Calvin was the exact same shade of red as our Irish Setter, who died seventeen months ago. When we had to put Pele down, there was another big red dog in the house.
But not yesterday. Or today.
And it’s painful.
Ray has always connected in a deep and special way with his dogs, and God has used them to “love on” him, as they say here in the South. So the loss of two beloved four-footed family members in less than a year and a half struck a deep blow of grief to his soul.
I looked forward to his return home so I could just be with him. I knew I couldn’t say anything to make him feel better. Nothing makes a grieving person feel better. But there is comfort in the being there for someone in pain.
Or in stress. The next morning a friend and I went into a courtroom with another mutual friend to support her in a legal hearing. Several times, our friend said how much she appreciated us being there with her and for her.
I am mindful of the week of comfort Job’s friends brought to him when they sat with him in his misery, saying nothing in words but everything with their silent, supportive presence (Job 2:13).

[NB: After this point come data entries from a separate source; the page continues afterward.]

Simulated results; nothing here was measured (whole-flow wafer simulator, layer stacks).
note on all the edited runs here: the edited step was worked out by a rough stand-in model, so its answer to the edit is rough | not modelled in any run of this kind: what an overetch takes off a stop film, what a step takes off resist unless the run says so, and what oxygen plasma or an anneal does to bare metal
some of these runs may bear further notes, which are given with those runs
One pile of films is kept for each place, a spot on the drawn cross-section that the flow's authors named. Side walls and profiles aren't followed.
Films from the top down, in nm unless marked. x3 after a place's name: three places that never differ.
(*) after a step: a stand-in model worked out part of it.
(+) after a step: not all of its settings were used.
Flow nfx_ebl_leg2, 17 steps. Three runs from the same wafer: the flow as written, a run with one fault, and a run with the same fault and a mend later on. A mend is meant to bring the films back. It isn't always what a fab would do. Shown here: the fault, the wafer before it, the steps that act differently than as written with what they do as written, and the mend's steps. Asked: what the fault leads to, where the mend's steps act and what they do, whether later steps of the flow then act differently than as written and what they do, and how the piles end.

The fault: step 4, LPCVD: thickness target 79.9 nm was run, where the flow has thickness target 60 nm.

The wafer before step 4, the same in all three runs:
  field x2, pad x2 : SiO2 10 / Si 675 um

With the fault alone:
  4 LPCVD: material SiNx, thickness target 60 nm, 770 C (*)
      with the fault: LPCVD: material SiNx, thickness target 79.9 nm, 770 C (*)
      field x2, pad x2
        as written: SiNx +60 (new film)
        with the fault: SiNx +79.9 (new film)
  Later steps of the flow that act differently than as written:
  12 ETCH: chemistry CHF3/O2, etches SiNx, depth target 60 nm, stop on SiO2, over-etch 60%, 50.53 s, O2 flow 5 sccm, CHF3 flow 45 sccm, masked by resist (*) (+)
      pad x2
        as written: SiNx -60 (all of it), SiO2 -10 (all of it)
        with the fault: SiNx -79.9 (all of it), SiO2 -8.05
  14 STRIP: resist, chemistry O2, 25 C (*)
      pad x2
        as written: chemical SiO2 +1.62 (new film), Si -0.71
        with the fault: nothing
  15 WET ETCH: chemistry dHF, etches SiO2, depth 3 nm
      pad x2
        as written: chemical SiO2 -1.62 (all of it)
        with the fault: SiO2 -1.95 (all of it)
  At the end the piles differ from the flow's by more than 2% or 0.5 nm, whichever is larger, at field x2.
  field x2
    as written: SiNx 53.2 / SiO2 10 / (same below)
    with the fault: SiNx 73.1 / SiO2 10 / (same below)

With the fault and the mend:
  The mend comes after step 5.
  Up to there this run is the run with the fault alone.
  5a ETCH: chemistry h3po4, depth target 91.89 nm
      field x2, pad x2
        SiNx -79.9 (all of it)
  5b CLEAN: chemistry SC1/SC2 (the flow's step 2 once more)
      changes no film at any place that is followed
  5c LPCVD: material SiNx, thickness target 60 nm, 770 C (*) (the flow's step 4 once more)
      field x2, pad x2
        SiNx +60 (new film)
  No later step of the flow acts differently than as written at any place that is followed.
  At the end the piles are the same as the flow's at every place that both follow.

I am also mindful of the good news of the Incarnation, the Son leaving heaven to come into our darkness and misery of life in a fallen world, coming as Immanuel: God with us.
And I am mindful of the big “no accident” of the timing of our painful loss: the day after Easter, when we celebrate Immanuel’s resurrection from the dead, Who is forever alive and, as He promised, He is with us always (Matt. 28:20).
With us in pain.
With us in loss.
With us in stress.
Praise God for the power of “withness”!!